How to Build a Data Platform for Self-Service, Ad-Hoc Analytics

In a digital world, data is often the differentiator between success and failure. Whether it’s defending against cybersecurity threats, improving application performance, or resolving full-blown outages, data is critical to the modern DevOps team.

In fact, there are plenty of situations where DevOps engineers, SRE teams and other observability-focused departments need to explore reams of data rapidly and flexibly. An SRE trying to figure out the root cause of latency may need to dissect the movement of data across endpoints to find the malfunctioning one. Another engineer may need to compare historical and current performance to find anomalous behavior. Lastly, a DevOps engineer may have to dissect user performance metrics to understand the scope of a slowdown—whether it is global or regional.

Every use case requires dashboards that can provide detailed data through a wide variety of visualizations, including choropleth maps, stack areas, pie charts and bar graphs. Ideally, a dashboard will enable teams to isolate dimensions, apply filters, and dive into data for deeper insights.

Unfortunately, not all dashboards can support this type of fast, flexible analysis. Many still utilize outdated technologies, which lack the flexibility, agility and scalability required to seamlessly explore data. Many were also designed without the urgency that today’s data requires—after all, in previous years, most uses for dashboards (such as internal reporting) were not time-sensitive.

Other dashboards are constrained by templates, which offer a finite array of widgets, tools and drill-down capabilities. These dashboards may feel unwieldy and sluggish, unsuited for a rapidly evolving situation like an application outage.

Requirements

To truly fulfill the promise of self-service, ad-hoc analytics across huge datasets, teams need to work in real-time—and so they need a database capable of timely responses.

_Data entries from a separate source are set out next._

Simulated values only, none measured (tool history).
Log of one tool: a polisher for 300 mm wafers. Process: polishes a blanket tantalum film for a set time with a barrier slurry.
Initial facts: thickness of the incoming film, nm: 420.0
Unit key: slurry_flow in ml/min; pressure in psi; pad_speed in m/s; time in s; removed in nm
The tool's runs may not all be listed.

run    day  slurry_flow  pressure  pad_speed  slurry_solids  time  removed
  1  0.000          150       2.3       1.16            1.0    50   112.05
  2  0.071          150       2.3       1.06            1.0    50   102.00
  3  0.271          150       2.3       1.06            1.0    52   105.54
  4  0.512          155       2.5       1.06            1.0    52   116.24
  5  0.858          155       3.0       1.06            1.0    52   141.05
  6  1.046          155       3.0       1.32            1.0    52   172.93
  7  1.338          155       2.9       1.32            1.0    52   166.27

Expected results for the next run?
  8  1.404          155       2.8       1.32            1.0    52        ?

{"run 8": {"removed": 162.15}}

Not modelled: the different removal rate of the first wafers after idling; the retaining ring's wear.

When an application goes down, an SRE may not know what to look for and, hence, needs to quickly comb through lots of data. While some dashboards rely on workarounds for faster queries, such as pre-aggregations, precomputing, or rollups, this is not possible in this instance because the SRE simply won’t know what to look for. After all, they can’t necessarily predict what will go wrong, and even if they work on assumptions from previous failures, this current issue could be much different.

Therefore, dashboards must provide plenty of functionalities and visualizations. Users should be able to filter data by time, isolate variables like location, and zoom into specific time intervals with a few clicks. Dashboards should also accommodate diverse data types, including intricate parent-child relationships and nested columns.

Further, dashboards must offer a depth of insight. An online streaming media platform may need to assess user metrics (such as latency or load times) across different devices, operating systems, and regions to fine-tune performance. A cloud provider has to monitor their physical hardware for high temperatures, slowed network switches or devices, and other anomalies.

Because data is now so important to success, many more people across a company, including data scientists, product managers and external users, themselves require data-driven insights. In these situations, dashboards must handle the increased user traffic and query activity, maintaining fast responses even under load. This is especially important considering that a single-user operation (such as a zoom) will require multiple queries on the backend to execute.

A database also must scale seamlessly. If an organization’s environment generates millions of events an hour, that equates to billions of events per day or week—challenging for any database to ingest, store, analyze and query. In fact, many databases cannot successfully provide fast response times while managing large datasets and high query volume. As an example, transactional databases (OLTP) can often query rapidly but cannot execute analytics at scale, while analytical databases (OLAP) can analyze massive volumes of data but not at speed.

Apache Druid for Independent, Ad-hoc Data Exploration

This is where open source Apache Druid comes in. Combining the scale and advanced analytics of an OLAP database with the speed of an OLTP database, Druid offers swift, real-time data exploration.

Upon ingesting data, Druid makes it immediately available for querying and analysis, removing the need to first batch or aggregate the data in some way. In addition, Druid natively integrates with streaming technologies like Apache Kafka and Amazon Kinesis, removing the need for workarounds or connectors.

Druid powers interactive visualizations, providing millisecond response times, enabling more versatile exploration, expanding the range of available dimensions and filters, and even maintaining subsecond speeds in the face of surging user and query volumes.

Druid’s unique architecture also enables easy scaling. By separating key duties among separate node types—data nodes for storage, master nodes for data ingestion and availability, and query nodes for executing queries and returning results via the scatter/gather method—Druid ensures that nodes can be independently scaled based on need. Afterward, Druid also automatically rebalances traffic to ensure consistent performance.

Salesforce: A Druid Success Story

Salesforce pioneered the customer relationship management (CRM) space, serves 150,000 customers worldwide and earns billions in annual revenue.

The Edge Intelligence Team is the division of Salesforce that tackles the massive task of ingesting, processing, filtering, aggregating, and querying the entirety of their log data — anywhere from billions to trillions of lines daily. Each minute, Salesforce ingests 200 million metrics, while each day, Salesforce processes five billion daily events globally. In total, Salesforce accumulates dozens of petabytes of data in their transactional store, five petabytes of logs in their data centers, and almost 200 petabytes in their Hadoop storage.

Salesforce teams use Druid to unlock real-time insights into product performance and user experiences, diving into large datasets instantly. Anyone from engineers to account executives can query a wide variety of dimensions, filters and aggregations to better understand trends, troubleshoot any issues that arise and set strategies for the future.

By using Druid’s compaction abilities, Salesforce also decreased the number of Druid rows by 82%, leading to an overall reduction of their storage footprint by 47% and accelerating their query response times by 30%.